Opinions expressed on this site are solely those of Kendra Little of Catalyze SQL, LLC. Content policy: Short excerpts of blog posts (3 sentences) may be republished, but longer excerpts and artwork cannot be shared without explicit permission.
on January 21, 2011
Optimizing queries is the most fun when you don’t need to add indexes. There’s nothing quite so nice as finding a way to make reading data faster, without slowing down writes or creating new data structures that need to be maintained.
Here’s one way you can use BACKWARD scans to do this.
The Scenario: Clustered index on an increasing integer, and you’d like recently created rows
This is a common enough situation: you have a table with a clustered index on an integer value which increases with each row. You have another column which records the date the row was created.
You’d like frequently query the most recently created rows over some period of time.
The table has very frequent inserts, so for performance reasons you want to use the minimal indexes required. (And in general, this is the best practice.)
Question: Do you need to add a nonclustered index on the column containing the date the row was created?
Answer: Maybe not!
Getting the right clustered index scan
Say we’re working with the following table, which we have filled with five million rows of Tweetie birds. (Note: This generation technique is a tally table population technique which I found on Stack Overflow, which is attributed to Itzik Ben-Gan.)
CREATE TABLE dbo.Birds (
birdId INT NOT NULL ,
birdName NVARCHAR(256) NOT NULL,
rowCreatedDate DATETIME2(0) NOT NULL )
GO
--Insert 5 million Tweetie birds
--Make them as if they were all created a minute apart.
;WITH
Pass0 as (select 1 as C union all select 1),
Pass1 as (select 1 as C from Pass0 as A, Pass0 as B),
Pass2 as (select 1 as C from Pass1 as A, Pass1 as B),
Pass3 as (select 1 as C from Pass2 as A, Pass2 as B),
Pass4 as (select 1 as C from Pass3 as A, Pass3 as B),
Pass5 as (select 1 as C from Pass4 as A, Pass4 as B),
Tally as (select row_number() over(order by C) as Number from Pass5)
INSERT dbo.Birds (birdId, birdName, rowCreatedDate)
SELECT Number AS birdId ,
'Tweetie' AS birdName ,
DATEADD(mi, number, '2000-01-01')
FROM Tally
WHERE Number <= 5000000;
GO
--Cluster on BirdId. We won't add any other indexes.
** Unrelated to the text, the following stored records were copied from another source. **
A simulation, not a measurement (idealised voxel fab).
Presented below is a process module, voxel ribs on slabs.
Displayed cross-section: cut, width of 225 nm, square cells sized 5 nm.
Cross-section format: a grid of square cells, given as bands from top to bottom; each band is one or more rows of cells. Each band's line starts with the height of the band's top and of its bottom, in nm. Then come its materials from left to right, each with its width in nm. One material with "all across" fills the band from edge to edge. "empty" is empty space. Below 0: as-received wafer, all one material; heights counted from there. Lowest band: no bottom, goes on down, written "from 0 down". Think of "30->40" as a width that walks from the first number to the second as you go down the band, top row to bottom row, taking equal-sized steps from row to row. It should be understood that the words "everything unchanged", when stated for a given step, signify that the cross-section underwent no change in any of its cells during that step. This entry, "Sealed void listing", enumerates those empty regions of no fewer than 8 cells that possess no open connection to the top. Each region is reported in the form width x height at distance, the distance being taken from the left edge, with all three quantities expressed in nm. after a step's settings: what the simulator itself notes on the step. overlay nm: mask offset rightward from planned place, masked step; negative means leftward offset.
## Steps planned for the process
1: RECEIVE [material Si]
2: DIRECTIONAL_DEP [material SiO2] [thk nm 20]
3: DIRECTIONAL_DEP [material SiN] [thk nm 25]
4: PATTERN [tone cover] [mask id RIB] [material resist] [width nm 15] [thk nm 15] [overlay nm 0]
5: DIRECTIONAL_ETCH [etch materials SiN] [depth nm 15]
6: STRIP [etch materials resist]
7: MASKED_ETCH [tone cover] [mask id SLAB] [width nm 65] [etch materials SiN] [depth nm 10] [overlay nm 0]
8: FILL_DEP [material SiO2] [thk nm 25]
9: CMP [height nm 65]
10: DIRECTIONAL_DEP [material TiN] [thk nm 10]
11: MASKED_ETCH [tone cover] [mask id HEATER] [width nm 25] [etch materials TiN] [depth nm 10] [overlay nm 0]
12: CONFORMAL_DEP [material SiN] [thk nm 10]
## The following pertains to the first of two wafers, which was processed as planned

CREATE UNIQUE CLUSTERED INDEX cxBirdsBirdId ON dbo.Birds(BirdId);
GO
Say we would just like to see the maximum value in the rowCreatedDate column.
The most basic way to get this row is with this query:
SELECT MAX(rowCreatedDate)
FROM dbo.Birds;
GO
However, that leads to a table scan. We get lots of reads: 22,975 logical reads and 201 physical reads.
If we know we have a strong association between the BirdId column and the RowCreatedDate column, and that the highest ID in the table is the most recent row, we can rewrite the query like this:
SELECT MAX(rowCreatedDate)
FROM dbo.Birds
WHERE birdId = (SELECT MAX(birdId) FROM dbo.Birds);
GO
This query still does a clustered index scan. But yet it does only 3 logical reads and 2 physical reads.
Looking in the execution plan, our query was able to use the extra information we provided it to scan the index backwards. It stopped when it had everything it needed, which was after a short distance– after all, it only needed recent rows, and those are all at one end of the table.
This backwards scan can be very useful, and can make using the MAX aggregate very useful.
But you usually need more than just the max value…
To see a bit more about how you extend this logic, compare these three queries:
Query A
This makes you think you need that non-clustered index: it does 22,975 logical reads, 305 physical reads, and 22968 read-ahead reads.
--Only run against a test server, not good for production
DBCC DROPCLEANBUFFERS;
GO
SELECT birdId, birdName, rowCreatedDate
FROM dbo.Birds
WHERE rowCreatedDate >= '2009-07-01 05:00:00';
GO
Query B
We can introduce the backwards scan by adding an ORDER BY BIrdId DESC to the query. Now we get 23019 logical reads, 47 physical reads, and 22960 read-ahead reads.
--Only run against a test server, not good for production
DBCC DROPCLEANBUFFERS;
GO
SELECT birdId, birdName, rowCreatedDate
FROM dbo.Birds
WHERE rowCreatedDate >= '2009-07-01 05:00:00'
ORDER BY birdid desc;
GO
Query C
The this last query gives the optimizer extra information about using BirdId to do a BACKWARD scan to grab the maximum BirdId, and then use that to do a BACKWARD seek of the clustered index in nested loops to get the data. It does only 50 logical reads, 4 physical reads, and 817 read-ahead reads.
--Only run against a test server, not good for production
DBCC DROPCLEANBUFFERS;
GO
SELECT birdId, birdName, rowCreatedDate
FROM dbo.Birds
WHERE birdId >=
(SELECT MAX(birdId)
FROM dbo.Birds
WHERE rowCreatedDate <= '2009-07-01 05:00:00')
AND rowCreatedDate >= '2009-07-01 05:00:00'
ORDER BY birdId DESC;
GO
Be Careful Out There
The examples I’m using work because there is a correlation between the integer field and the date field. Not all tables may be like this. As with all queries, you need to be familiar with your data.
Consider Your Options– Even the Ones You Don’t Think Are Great
I’m quite sure BACKWARD index reads are covered in some talks and publications on tuning. But I learned about this by considering multiple approaches, even those I didn’t think would work at first. It pays to try things out, and you can look a lot by looking carefully at execution plans (including the properties) and your Statistics IO output.
What this means to me: it’s good to keep an open mind.